A primary source is a source that you are analyzing as the writer. In other words, there is no mediary between you and the text; you are the one doing the analysis.
Some examples of primary sources:
A secondary source , then, is a source that has also done analysis of the same (or a similar) topic. You will then use this source to discuss how it relates to your argument about the primary source. A secondary source is a mediary between you and the primary source. Secondary sources can also help your credibility as a writer; when you use them in your writing, it shows that you have done research on the topic, and can enter into the conversation on the topic with other writers.
Some examples of secondary sources:
Summary: When and How Do I Use It?
One of the important distinctions to make when coming to terms with a text is knowing when to summarize it, when to paraphrase it, and when to quote it. Here’s what Joseph Harris, author of the textbook Rewriting: How to Do Things with Texts , has to say:
“Summarize when what you have to say about a text is routine and quote when it is more contentious” (21).
In other words, quote when you need to rely on the voice of the writer, when you need the language of the text to help you make a point. Otherwise, try to use paraphrase or summary, so that your ideas are still the main focus.
Summarizing a text can distract your reader from your argument, especially if you rely on lengthy summaries to capture a source in a nutshell. However, it can also prove an effective rhetorical tool: you just need to know when to use it.
You can use summary in the following ways:
- When the source offers important background about your ideas
- When you need to provide your readers with an overview of a source’s entire argument before analyzing certain ideas from it
- When the source either supports your thesis, or when it offers a position you want to argue against or analyze more in-depth
Here is a sample summary. What do you notice about it?
Ryuko Kubota argues in “Ideologies of English in Japan” that the debate over English’s place in the Japanese language disappeared with the militaristic rule of the 1930s and 1940s, when Japan rejected and/or suppressed the learning of English and other languages in favor of heavy nationalism. However, he adds that the debate returned during America’s occupation of Japan and has periodically been a topic for debate since. Japanese politicians have always seen English as an important tool for Japan’s success as an industrial nation on a global scale. However, instead of molding itself to the English of the Western world, Japan has integrated English to fit its ideologies, to serve its own needs; indeed, to become part of the Japanese language.

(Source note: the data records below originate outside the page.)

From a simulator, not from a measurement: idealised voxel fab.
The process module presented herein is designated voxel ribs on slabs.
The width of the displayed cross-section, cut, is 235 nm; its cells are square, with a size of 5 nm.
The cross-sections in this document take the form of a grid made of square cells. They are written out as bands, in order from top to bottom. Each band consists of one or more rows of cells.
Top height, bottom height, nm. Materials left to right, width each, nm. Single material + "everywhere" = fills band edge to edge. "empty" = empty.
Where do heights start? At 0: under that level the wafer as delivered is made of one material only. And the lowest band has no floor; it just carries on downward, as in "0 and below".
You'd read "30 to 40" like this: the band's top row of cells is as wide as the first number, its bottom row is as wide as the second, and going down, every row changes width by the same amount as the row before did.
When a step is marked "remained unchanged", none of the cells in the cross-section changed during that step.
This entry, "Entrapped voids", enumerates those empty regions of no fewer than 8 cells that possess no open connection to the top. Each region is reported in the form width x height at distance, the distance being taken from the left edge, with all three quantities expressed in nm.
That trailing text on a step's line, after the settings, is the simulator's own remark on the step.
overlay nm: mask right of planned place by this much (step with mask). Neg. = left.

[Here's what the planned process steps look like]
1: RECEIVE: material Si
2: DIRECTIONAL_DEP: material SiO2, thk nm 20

1. This is a succinct summary; the entire summary is only three sentences.
2. The final sentence of the paragraph is the writer's attempt to make a connection between the article and her own ideas for her paper. This is an important step in using summary; it's important to always show the reader how/why the summary is important/relevant.
Paraphrasing: When/How/Why Should I Do It?
Paraphrasing gives you the room to condense a text’s ideas into your own words. You can use this, for example, to rewrite a definition, to emphasize important points, or to clarify ideas that might be hard for the reader to understand if you quote the original text.
When you paraphrase, remember that you still need to cite the source in-text!
Depending on your field and the style guide your field follows, you may be required to paraphrase more than quote or summarize. Make sure you are familiar with the writing conventions for your field. APA, for example, draws much more on paraphrase than MLA.
Example of a Paraphrase
Let’s look at an example of a paraphrase. Note that here the author of this paraphrase has used the author’s name first as an attributive tag – she is letting the reader know who wrote this. She then goes on to put the writer’s ideas into her own words, but acknowledges directly where the ideas came from by using the in-text citation at the end of the second sentence.
- This is a paraphrase for MLA; in APA, the year would come after Honna's name in parentheses.
In source-based or synthesis writing, we try to not only express our ideas using our own voice, but to also express our ideas through the voices of those we are citing. In their book Wriiting Analytically , Rosenwasser and Stephen offer six strategies to use in researched writing to make our sources speak, to make them come alive.
Here are some typical problems we encounter when using primary and secondary sources:
- Leaving quotations and paraphrases to speak for themselves
- Not differentiating your own voice from the voices of your sources (ventriloquizing)
- Resorting to overly agreeing and disagreeing as your only means of responding to a source (other than summary)
Primary and secondary sources are nothing to fear. Many times we either leave sources to speak for themselves or ignore them altogether because we are afraid of losing our own voices. These strategies, listed below, are designed to help us know when and how to use quotes, and how not to become lost in the process.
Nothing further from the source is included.